The project directory tree structure is provided below.
├── Assets
├── Codes
│ ├── Models
│ ├── P01_Gathering_Data.ipynb
│ ├── P02_Cleaning_Data.ipynb
│ ├── P03_Exploratory_Data_Analysis.ipynb
│ ├── P04_01_Modeling.ipynb
│ ├── P04_02_Modeling.ipynb
│ └── P04_03_Voting_Modeling.ipynb
├── DataSet
├── Figures
├── Functions
├── Images
├── LICENSE
└── README.md
-
To run this project you need to have python installed on your local machine. At the moment the project does not come with the env but I will make an env using conda and will add it to the directory. check for updates. Also, I may provide a docker image for this project too. So stay tuned! I also prepare a medium about how you can use docker image and Jupyter notebook here.
-
List of my global libraries is provided as
requirements.txt
file in the env folder, therefore you may usepip install -r requirements.txt
to install all necessary libraries with no hassle. -
Also use following to find the executable whenver you had hard time to install libraries.
import sys
print(sys.executable)
Then use following to install favorite libraries (i.e. wordcloud).
!/Users/amin/anaconda3/bin/python -m pip install wordcloud
I used it several times in Part_03 of this project and it works like charm!

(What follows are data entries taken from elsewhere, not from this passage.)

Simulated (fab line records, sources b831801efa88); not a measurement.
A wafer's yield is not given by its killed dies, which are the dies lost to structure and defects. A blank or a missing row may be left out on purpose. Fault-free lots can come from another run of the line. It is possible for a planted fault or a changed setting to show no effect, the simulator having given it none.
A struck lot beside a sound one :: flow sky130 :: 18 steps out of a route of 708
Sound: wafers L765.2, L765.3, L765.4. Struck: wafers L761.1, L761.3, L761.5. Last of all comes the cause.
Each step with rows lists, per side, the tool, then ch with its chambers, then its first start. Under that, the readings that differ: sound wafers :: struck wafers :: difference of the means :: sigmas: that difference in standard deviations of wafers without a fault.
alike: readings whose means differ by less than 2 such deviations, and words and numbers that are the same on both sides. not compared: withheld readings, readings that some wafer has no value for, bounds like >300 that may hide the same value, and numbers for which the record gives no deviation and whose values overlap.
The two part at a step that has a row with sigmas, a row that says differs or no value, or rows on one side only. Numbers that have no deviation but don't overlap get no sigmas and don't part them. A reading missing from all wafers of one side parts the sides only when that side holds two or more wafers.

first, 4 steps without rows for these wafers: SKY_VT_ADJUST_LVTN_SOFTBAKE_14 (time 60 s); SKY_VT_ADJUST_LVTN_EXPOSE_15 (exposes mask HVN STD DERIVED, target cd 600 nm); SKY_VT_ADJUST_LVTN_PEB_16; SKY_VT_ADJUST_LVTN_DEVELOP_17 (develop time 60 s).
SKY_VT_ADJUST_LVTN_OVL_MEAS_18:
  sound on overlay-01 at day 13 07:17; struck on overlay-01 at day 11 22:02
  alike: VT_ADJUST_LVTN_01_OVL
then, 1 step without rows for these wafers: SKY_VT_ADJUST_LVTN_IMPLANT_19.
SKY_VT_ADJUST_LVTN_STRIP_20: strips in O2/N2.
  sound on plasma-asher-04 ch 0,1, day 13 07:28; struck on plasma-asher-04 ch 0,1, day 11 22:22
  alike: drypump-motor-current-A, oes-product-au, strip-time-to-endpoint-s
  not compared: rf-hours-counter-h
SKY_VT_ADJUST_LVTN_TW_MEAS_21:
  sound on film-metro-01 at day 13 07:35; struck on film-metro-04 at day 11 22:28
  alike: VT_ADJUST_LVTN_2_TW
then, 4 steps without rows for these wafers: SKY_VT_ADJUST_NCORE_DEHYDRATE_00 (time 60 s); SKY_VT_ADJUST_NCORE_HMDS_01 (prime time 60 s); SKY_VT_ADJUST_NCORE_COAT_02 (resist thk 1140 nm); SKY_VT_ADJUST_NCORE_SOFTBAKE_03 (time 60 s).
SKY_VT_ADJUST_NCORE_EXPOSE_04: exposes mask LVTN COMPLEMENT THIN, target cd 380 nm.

Data was received using the API from the Reddit website for two categories. I used my friend Saied function with a little bit of change to receive data from Reddit. You may check out the original function here. the data was save in two formats .csv and .pkl.
Data included 10-15 columns with one column with Reddit comments as text. The NaN values were filtered and the text was cleaned using a series of functions including tokenization, splitting, snitching, removing stop words, stemming, etc.
Analyzing the data, It was observed that both categories are pretty close. Space has a higher percentage of 'link', 'rich:video', and 'self' while Nasa has more 'image' numbers. NASA has a lower average word count compare to Space with a smaller standard deviation. Both subcategories are pretty close in terms of word count. However, the space category has some long texts above 500. For the sentiment score, it is observed that both mean and std are pretty close. It seems both SPACE and NASA forums are pretty close. It is seen that the negative sentiment scores for space are a little bit higher than NASA. People who are in NASA discussion have a more positive attitude compared to people who are in space discussion.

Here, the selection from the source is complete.